I always wanted to be the guy getting calls from recruiters all day (note: you do not want to be that guy; it's terribly annoying) instead of the guy meekly hitting the "submit" button on job forms on company web sites. I wanted to become known. I wanted to be "Internet Famous".

What follows is an account of how I did.

Some Caveats and Qualifications

I would not consider myself "Internet Famous" just yet, but I'm getting there. jeffknupp.com currently receives 112,000+ page-views per month from 161 countries/territories. Back in 2012, I had 22,000 page-views the first month I was up, but that was because I got lucky and one of my articles made it to the top of /r/programming (the subsequent month was 7,000 page-views).

I have 1,125 twitter followers though I follow no-one (I just don't have the time to use Twitter as a way to gather useful info and want to be honest about it, though it seems I'm in the minority). My GitHub account has been the top trending developer account two separate times, and my sandman project is starred by 897 people at the time of this writing. It has twice been the top trending repo on GitHub since its inception a few months ago.

So I'm not a household name, but I'm certainly not annonymous either. Take those numbers for what they're worth. They're simply meant to give you a sense of my progress.

Play To Your Strengths

I started this blog, originally called "Hackers Gonna Hack" (using the stock Octopress theme), in February of 2012. Before then, I essentially did not exist.

Except I did exist

I just hadn't focus on building a digital footprint for myself. I had done nothing publicly noteworthy, and thus no presence on the Internet. In February of 2012, I decided I was no longer happy with Google's results for "Jeff Knupp".

The first thing I set about building was this blog. Even in 2012, blogs seemed so 2005, though. Why did I choose to start a blog rather than hop on Twitter and churn out 140 character pearls of wisdom? I was playing to my strengths. I knew, if I had any talent writing, it lay in long-form prose rather than tweet-sized missives. If pithy one-liners are not in your wheelhouse, don't bet the farm on them.

Realize Everything Takes Time

One thing that I knew was my enemy was time. Like all things worth having, "Internet Fame" takes time to build. And I will tell you right now something I couldn't admit to myself then:

Building your presence takes time. There's no way around it. You can not become famous overnight. Deal with it.

Even though every article/blog post says otherwise, I kept looking for a short-cut. I kept scoured the Internet for something that would give me a leg up: SEO, link exchanges, directories.

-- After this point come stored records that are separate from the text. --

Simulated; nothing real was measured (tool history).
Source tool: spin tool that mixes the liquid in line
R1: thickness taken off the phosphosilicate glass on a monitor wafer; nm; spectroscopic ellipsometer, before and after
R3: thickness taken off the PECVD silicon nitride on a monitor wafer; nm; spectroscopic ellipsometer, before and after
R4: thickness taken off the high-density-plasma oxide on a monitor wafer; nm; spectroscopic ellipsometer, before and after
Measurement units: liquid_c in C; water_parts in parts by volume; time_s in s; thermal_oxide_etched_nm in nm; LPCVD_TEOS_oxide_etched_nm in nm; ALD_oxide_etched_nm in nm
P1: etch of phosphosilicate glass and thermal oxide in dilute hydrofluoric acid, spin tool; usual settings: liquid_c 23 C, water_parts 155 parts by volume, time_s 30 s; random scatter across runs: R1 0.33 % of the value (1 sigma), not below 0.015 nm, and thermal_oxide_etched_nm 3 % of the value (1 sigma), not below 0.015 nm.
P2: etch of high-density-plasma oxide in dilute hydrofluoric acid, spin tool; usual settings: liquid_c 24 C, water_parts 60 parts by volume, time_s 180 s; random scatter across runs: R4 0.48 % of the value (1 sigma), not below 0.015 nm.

They were all worthless in the face of time. Time for your content to be found, time for people to reference your content, time, time, time. Today, links to my content can be found all over Stack Overflow, GitHub, corporate homepages, internal wikis, personal blogs, and everything in between. And my blog is still only PR 4. There's now way to fake it. It's going to take time.

But time passes. For me, it did so in the form of my first dozen or so posts. They were on all sorts of crazy topics. None of them were particularly insightful. I kept plugging away.

In the meantime, I became active on Stack Overflow and GitHub. One thing I've found particularly useful/important was to keep my account names consistent. I was always jeffknupp or jknupp, making it easy for anyone (at that time, no one) to follow me across sites. I put all kinds of projects on GitHub, answered all the Stack Overflow questions I could, and just kept producing.

Become A Content Factory

See, that's the real secret: you've got to be constantly producing content. And here's the even deeper secret: it won't all be good.. In fact, most of it won't be good. But that doesn't mean you stop. It just means you've learned another thing that doesn't work, then keep producing.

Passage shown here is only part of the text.